Opinion
No. 11–P–936.
2012-11-21
Sander A. Rikleen (John J. Griffin, Jr., with him), Boston, for the plaintiff. Daniel C. Perry, New Bedford, for the defendants.
Sander A. Rikleen (John J. Griffin, Jr., with him), Boston, for the plaintiff. Daniel C. Perry, New Bedford, for the defendants.
Present: SIKORA, CARHART, & SULLIVAN, JJ.
SIKORA, J.
The Elizabeth Islands extend in a chain southwesterly from the heel of Cape Cod toward Rhode Island Sound. They separate Buzzards Bay on the west from Vineyard Sound on the east. The nine islands are sparsely settled. The entire small archipelago constitutes a single municipality: the town of Gosnold (town or Gosnold). Our case presents a subdivision dispute on the most populous member of the chain, Cuttyhunk Island.
Background. 1. Facts. The allegations, answers, and incorporated documents of the parties' Land Court pleadings establish the following undisputed facts. The plaintiff, Ridgeley Management Corporation (Ridgeley), is a general partner of Ridgeley Farm Limited Partnership (partnership). The partnership owns the Cuttyhunk Island tract known as Ridgeley Farm situated within a residential zoning district.
On May 22, 2000, the annual town meeting of Gosnold voted to authorize the board of selectmen (selectmen) to act as a planning board. The planning board did not adopt subdivision rules and regulations until November 13, 2009. Before the authorization of May 22, 2000, the selectmen had entertained occasional subdivision plans and endorsed them as “approval not required.”
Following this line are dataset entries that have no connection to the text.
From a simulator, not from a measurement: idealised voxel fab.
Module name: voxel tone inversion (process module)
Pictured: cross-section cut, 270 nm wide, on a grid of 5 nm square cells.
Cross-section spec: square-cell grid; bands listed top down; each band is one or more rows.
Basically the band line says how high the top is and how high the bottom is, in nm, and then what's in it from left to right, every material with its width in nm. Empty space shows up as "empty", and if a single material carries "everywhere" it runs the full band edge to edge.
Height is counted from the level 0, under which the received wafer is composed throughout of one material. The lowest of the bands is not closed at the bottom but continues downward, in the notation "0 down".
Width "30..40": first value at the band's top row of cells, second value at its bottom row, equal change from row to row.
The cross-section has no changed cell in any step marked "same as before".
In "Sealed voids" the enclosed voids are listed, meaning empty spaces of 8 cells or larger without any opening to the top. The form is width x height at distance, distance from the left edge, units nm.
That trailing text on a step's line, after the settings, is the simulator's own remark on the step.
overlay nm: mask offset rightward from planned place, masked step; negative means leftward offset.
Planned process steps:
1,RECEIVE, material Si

That practice continued through the nine-year interim between the authorization of May of 2000, and the promulgation of subdivision rules and regulations in November of 2009.
In their answer, the defendants admitted that this endorsement process dated from “at least as early as 1990.”
Ridgeley's complaint contains as exhibits copies of one such endorsement in 1999 and three in 2008.
Meanwhile, on May 12, 2008, Ridgeley submitted to the “Selectmen acting as the Planning Board” a preliminary plan for the subdivision of the Ridgeley Farm land into six lots served by two existing, unimproved roadways. As required by law, Ridgeley submitted the preliminary plan also to the town clerk and to the selectmen in their additional capacity as the board of health. One week later, on May 19, the annual town meeting amended the zoning by-law to include minimum lot sizes and frontage requirements. On July 7, 2008, the planning board approved Ridgeley's preliminary plan.
On December 3, 2008, Ridgeley submitted its definitive subdivision plan to the planning board. On February 9, 2009, the selectmen, acting as the board of health, adopted regulations to protect groundwater resources from hazardous material discharges. The additional regulations heightened the safety requirements for newly constructed fuel storage tanks and related piping.
Also on February 9, 2009, the planning board returned the definitive plan to Ridgeley without action. By cover letter, it explained that it lacked authority to act on the plan because it never had adopted rules and regulations for implementation of the subdivision control process, as required by statute. It advised that Ridgeley could resubmit the plan for approval after the adoption of rules and regulations.
It is undisputed that on November 13, 2009, the planning board adopted a detailed scheme of subdivision control regulations occupying fifteen single-spaced pages. They prescribed the procedure for subdivision application; reserved authority to impose design standards for roads, easements, storm water management, water supply and sewage disposal, open space preservation, recreational areas, and the protection of natural landscape features; and reserved authority for the planning board to require improvements from a developer, including adequate access by public and private ways, road quality, water supply, sewage disposal, storm water management, sidewalks, lighting, and road signage.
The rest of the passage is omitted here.